Legislation may undo e-Filing gains


An online filing system developed two years ago by the McDonnell administration moved lobbyist registrations and disclosures into the electronic era. Today, more than 80 percent of lobbyists register online, saving taxpayer administrative costs and speeding public disclosure.

Those gains could be lost, however, as state officials grapple with implementing ethics legislation passed earlier this year by the General Assembly.

The law's most ambitious feature has nothing to do with lobbyists. Rather, the law would make it possible by 2015 for anyone to go online and view the personal financial disclosures of an estimated 25,000 public officials. This universe includes all legislators, judges, high ranking state employees, gubernatorial appointees, local elected officials and local appointees. The law creates a daunting administrative challenge of centralizing the collection of these forms, which had been due annually but will now be filed twice a year.

The bill also changes the way an estimated 2,200 lobbyist registration and annual disclosure forms are handled. The final version of the legislation split lobbyist filings between two agencies -- registrations will continue to be filed with the Secretary of the Commonwealth in the executive branch and disclosure reports will be filed with the newly created Ethics Commission in the legislative branch.

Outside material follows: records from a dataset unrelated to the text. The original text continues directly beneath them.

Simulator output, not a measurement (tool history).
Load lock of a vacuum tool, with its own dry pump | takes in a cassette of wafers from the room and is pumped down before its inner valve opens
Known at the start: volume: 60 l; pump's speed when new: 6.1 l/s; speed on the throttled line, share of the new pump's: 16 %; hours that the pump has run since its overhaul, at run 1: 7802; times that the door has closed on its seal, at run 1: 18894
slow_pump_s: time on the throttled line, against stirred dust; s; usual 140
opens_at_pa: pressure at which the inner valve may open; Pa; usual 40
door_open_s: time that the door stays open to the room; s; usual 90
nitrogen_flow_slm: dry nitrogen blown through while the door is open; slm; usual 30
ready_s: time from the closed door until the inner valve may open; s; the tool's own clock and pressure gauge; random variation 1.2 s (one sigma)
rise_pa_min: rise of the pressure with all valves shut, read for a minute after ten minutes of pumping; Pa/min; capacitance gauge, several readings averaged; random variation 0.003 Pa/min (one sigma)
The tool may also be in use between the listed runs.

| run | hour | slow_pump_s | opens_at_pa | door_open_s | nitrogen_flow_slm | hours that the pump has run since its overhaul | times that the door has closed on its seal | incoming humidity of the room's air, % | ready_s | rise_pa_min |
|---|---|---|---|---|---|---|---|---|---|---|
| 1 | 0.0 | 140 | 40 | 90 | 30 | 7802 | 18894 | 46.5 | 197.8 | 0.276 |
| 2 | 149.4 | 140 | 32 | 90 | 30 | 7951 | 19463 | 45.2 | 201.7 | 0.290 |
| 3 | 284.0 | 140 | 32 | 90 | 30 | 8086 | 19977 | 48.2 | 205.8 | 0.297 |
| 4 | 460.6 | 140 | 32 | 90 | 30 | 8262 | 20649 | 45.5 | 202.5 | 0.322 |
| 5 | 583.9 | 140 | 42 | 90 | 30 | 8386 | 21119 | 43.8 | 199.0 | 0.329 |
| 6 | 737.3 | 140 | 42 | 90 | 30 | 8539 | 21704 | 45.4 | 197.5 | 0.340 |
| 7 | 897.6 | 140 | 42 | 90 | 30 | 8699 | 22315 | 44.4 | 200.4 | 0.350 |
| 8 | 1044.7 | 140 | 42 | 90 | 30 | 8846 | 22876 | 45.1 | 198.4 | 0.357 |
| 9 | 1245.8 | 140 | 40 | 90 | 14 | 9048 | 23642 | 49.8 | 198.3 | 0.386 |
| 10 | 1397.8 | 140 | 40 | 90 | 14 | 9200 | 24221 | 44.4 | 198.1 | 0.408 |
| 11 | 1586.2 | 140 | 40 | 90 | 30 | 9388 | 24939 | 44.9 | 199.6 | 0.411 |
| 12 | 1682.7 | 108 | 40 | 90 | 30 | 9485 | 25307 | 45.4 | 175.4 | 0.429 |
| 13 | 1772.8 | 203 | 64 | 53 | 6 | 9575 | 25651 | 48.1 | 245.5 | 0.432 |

The ethics bill contained no funding for the legislative branch to develop an online filing system for lobbyist disclosures, similar to the one that the McDonnell administration launched in 2012. It's unclear if the executive and legislative branches could share the application and integrate their computer systems.

If no solution is found, the number of e-filed lobbyist disclosures -- which are intended to provide a public accounting of what lobbyists did, how much they spent and who they entertained -- would drop to zero by late 2015.

As HB1211 moved through the General Assembly, a "fiscal impact" statement attached to the bill focused on the possible additional costs to incarcerate public officials who would be convicted of ethics violations. Legislators were told the costs of the legislation would be zero.

By the end of session, a revised fiscal impact statement took into account the administrative cost, which as estimated at $300,000 a year. That figure did not consider possible costs associated with requirements to create and maintain a publicly searchable database. Such costs -- the statement said -- "are not known at this time."